April 12 (Reuters) - After a hugely disappointing outcome for Asian companies’ earnings in 2017, analysts are bracing for lower profits this year and expect stock markets will weaken in the coming months to reflect the dimming outlook.
Asian stock markets were among the world’s best performing last year as a combination of synchronised global growth, low inflation and rising commodity prices spurred the first major upgrade in earnings estimates.
Yet, earnings for the year were below analysts’ expectations and they are now revising down their forecasts for 2018, suggesting more pain for stock markets which are already facing pressure from rising global interest rates and trade tensions.
MSCI’s index of Asia-Pacific shares outside Japan has tacked on just 0.18 percent this year, after advancing 33.5 percent in 2017.
Thomson Reuters data showed 62 percent of Asia ex-Japan companies missed estimated earnings last year, the highest in at least seven years.
Analysts said lower demand for tech products at the end of the year and a rise in input costs in the consumer and manufacturing sectors depressed profits.

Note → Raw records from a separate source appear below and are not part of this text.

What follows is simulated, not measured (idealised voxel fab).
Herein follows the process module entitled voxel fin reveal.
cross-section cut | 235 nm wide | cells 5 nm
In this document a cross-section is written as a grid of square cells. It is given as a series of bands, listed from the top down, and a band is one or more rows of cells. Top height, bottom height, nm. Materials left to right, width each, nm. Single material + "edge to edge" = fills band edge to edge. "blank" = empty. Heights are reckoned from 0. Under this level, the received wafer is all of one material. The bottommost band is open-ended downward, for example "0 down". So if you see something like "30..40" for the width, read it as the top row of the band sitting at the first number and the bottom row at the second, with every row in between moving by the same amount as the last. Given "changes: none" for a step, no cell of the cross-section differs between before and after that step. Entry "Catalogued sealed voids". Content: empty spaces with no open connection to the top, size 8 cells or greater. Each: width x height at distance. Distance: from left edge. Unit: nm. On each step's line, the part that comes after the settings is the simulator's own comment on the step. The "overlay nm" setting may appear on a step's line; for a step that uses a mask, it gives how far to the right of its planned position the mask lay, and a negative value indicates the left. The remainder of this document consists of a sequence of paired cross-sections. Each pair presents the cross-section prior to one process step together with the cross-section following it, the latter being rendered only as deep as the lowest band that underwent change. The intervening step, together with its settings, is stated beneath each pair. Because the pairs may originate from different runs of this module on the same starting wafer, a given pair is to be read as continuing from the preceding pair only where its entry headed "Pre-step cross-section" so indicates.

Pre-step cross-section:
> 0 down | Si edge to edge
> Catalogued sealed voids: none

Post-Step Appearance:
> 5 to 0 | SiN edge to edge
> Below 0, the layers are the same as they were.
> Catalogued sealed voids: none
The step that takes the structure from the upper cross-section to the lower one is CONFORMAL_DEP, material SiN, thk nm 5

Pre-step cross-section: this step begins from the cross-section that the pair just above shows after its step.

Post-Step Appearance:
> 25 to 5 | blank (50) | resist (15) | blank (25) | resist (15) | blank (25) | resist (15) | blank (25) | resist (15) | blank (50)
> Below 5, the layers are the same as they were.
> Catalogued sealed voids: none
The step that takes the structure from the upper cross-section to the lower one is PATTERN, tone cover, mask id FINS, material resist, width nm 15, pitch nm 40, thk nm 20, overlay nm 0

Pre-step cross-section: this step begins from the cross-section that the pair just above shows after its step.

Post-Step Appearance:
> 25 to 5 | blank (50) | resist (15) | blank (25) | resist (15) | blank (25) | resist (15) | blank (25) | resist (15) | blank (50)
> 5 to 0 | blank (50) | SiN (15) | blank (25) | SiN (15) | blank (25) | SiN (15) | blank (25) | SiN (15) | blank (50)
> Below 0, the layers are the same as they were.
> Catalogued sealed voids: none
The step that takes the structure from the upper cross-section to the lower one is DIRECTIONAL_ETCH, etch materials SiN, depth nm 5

Over the past three months, analysts have been cutting their 2018 earnings estimates for technology and industrial sectors - the two which saw the biggest earnings misses last year.
Asian companies’ net income grew 30 percent in 2017, their highest in six years. Yet, that was still 200 basis points lower than consensus forecasts.
Herald van der Linde, head of Asia equity strategy at HSBC said he now sees 12 percent upside for Asian equities in 2018, down from 15 percent at the start of the year.
“Asia’s earnings upgrade cycle has come to a halt,” Linde said in a report, adding there was downside risk from higher interest rates and trade disruption.
Thomson Reuters data also showed the quarterly rise in Asia’s forward earnings forecasts at the end of March was the lowest in over a year.
These tepid growth projections come a time when trade tensions between the United States and China are escalating and causing nervousness in the region’s stock markets.
Despite these risk factors, Asian equities’ forward price-to-earnings ratio is at 13.7, higher than its 10-year PE average of 13.2. India, Indonesia, and Philippine are the most expensive markets in the region.
“We are expecting a PE de-rating already in parts of emerging markets on increasing trade concerns, rising U.S. rates and increasing volatility, and a possible dollar strengthening from current levels,” said Sean Taylor, chief investment officer for the Asia Pacific at Deutsche Asset Management.
Josh Crabb, head of Asian equities at Old Mutual Global Investors, has been underweight the Philippines, Taiwan, and Singapore because they are relatively expensive and has more weighting in China and Vietnam where he sees markets relatively cheaper and things getting better.